In conclusion, barring extreme cases, all Wikileaks material is legally protected under the First Amendment and censoring it is unconstitutional. This is why most, if not all, attempts to persecute the organizations legally have failed (as the editors blatantly boast on their site). In the absence of a plausible case against Wikileaks, prosecutors have alternatively pursued actual leakers (e.g. Bradley Manning), whose acquisition of the material is arguably illegal.
Now for the fun part: the Richard Stallman parallels. While skimming the “about” section of the Wikileaks site, I detected an underlying tone of “rebellion”, for lack of a better description. There was a certain, vague smugness in it, which, to me, suggested a “stick it to the man” mentality. Don’t get me wrong; I don’t for a moment doubt their belief in absolute freedom of press. But at least part of their mission seemed to be fueled by hatred (justified or otherwise) for demonized governments and multinational corporations. Similarly, Stallman has openly rebelled against the big tech-software companies (e.g. Microsoft) by developing the DNU General Public License. And most people would agree that Stallman is at least partly driven by scorn for the big tech companies who “force people to pay for software.
Let’s take it to another level: Stallman’s purpose in creating the GPL was to help software programmers work together and build on each others’ work (promoting the common goal of improving software), without worrying about copyright infringement. Drawing the parallel, Wikileaks editors advocate the cooperation of all media outlets “to bring stories to a broad international readership” (promoting the common goal of complete freedom of press).
These are the most obvious similarities I can think of currently. But I won’t stop here: following is a funny strip from the infamous xkcd webcomic, an obvious exaggeration of Stallman’s ideology: (I cropped part of the comic, as it is irrelevant to the point I’m trying to make; click on the picture to see the original).
And now my own iteration of the picture, rethought for Wikileaks.
2) Baidu-Google in China
One of the most discussed issues in the history of Internet censorship has been the Chinese government’s Internet search engine policy. Baidu, the largest online search engine in China, allegedly censors a huge list of “undesirable” sites and searches at the behest of the socialist government (rationalized as “according to the policies and regulations of China”). This censorship includes any content that criticizes the ruling Communist Party, which has led to a global outcry from democracy advocates worldwide. In this case, the entity attempting censorship is once again the government. However, unlike in the past, the government has no direct control over the information dissemination. It must instead rely solely on its executive power, which should influence the true information disseminators (Baidu) to do its bidding. As a side note, a lawsuit was recently brought against Baidu in the US for unconstitutional conduct in “blocking prodemocracy speech from search results”. This lawsuit piqued my interest because it opens up all manners of questions about the extent to which a Chinese organization can be held accountable in the US. But that is a discussion for another day.
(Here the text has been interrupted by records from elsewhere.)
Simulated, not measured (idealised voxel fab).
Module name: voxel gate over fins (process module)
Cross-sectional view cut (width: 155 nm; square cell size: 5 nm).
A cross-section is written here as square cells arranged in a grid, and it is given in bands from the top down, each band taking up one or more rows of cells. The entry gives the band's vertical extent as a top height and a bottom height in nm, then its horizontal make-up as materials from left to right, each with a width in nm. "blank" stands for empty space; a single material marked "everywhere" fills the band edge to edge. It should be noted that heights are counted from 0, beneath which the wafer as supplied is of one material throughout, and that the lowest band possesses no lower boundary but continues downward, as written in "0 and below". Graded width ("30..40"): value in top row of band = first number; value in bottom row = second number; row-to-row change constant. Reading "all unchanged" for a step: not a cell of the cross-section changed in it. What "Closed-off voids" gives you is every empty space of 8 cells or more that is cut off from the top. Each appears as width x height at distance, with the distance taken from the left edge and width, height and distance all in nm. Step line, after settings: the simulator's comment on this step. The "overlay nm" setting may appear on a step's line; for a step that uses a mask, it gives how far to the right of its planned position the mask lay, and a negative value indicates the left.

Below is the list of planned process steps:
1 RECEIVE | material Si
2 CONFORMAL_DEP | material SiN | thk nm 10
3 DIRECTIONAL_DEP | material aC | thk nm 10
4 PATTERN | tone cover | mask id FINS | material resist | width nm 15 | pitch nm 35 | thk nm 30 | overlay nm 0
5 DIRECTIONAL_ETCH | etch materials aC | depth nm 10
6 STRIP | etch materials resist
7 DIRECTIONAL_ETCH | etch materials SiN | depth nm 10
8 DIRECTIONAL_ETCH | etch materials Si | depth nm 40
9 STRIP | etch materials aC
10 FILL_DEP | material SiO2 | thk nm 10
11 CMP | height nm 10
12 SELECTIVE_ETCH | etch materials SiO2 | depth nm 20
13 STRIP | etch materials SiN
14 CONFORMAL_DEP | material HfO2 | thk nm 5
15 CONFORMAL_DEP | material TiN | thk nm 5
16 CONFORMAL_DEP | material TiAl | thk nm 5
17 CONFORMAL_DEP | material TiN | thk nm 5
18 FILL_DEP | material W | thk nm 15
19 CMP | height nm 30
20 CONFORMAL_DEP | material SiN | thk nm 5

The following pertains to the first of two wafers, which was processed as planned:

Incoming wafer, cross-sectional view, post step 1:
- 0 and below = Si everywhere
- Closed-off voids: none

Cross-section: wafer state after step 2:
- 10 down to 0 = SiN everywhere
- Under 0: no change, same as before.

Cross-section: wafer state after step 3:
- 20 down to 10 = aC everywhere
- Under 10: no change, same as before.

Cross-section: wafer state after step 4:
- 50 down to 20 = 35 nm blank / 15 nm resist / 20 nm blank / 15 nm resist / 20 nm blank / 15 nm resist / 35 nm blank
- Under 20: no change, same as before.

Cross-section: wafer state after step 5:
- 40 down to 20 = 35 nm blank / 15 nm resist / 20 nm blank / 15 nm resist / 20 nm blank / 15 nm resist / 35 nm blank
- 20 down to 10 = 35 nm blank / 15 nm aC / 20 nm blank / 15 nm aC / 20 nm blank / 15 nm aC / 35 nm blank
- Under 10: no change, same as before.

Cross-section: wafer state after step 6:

The case was very similar with Google, at least until last year. The search engine giant had also been the subject to Chinese regulation, which meant that it was obligated to filter results and censor certain topics (same as those censored by Baidu). In much the same way as with Baidu, the socialist government relied on its executive power to influence Google’s policy. But Google is different than Baidu in one key respect: it is not based in China. Thus, when it decided to move out of the country and into Hong Kong last year (a move that Baidu would be unable and perhaps unwilling to perform, considering its base of operations is in China), it was no longer obligated to censor search results, since the Communist Party’s executive and judicial reach did not extend over China’s borders. Thus the entity that has the power to disseminate and censor information in this case, chose to ignore the latter power.
3) The Arab Spring
The beginning of 2011 saw many rebellions start and take hold in various Middle Eastern countries including Egypt, Libya, Tunisia etc. These are the first rebellions to take place in the era of the Internet, and indeed the World Wide Web seems to have played a significant role in the uprisings. During the rebellion against Hosni Mubarak in Egypt, one activist in Cairo tweeted that “We use Facebook to schedule protests, Twitter to coordinate, and Youtube to tell the world.” Another, humorously tweeted:
As is the case with all rebellions, the local governments wanted to quash the uprisings. Recognizing the significance of the Internet, as well as their own inability to effectively monitor and censor it, some states tried different methods of controlling it. In Egypt and Libya, the government went as far as completely denying access to the Internet as a whole, while in Syria, a government-backed organization severely hacked and defaced several social media sites the rebels were using. These are all, of course, acts of censorship and suppression of the citizens’ freedom of speech, as well as publishers’ freedom of press. Which I guess partly justifies the rebellions in the first place.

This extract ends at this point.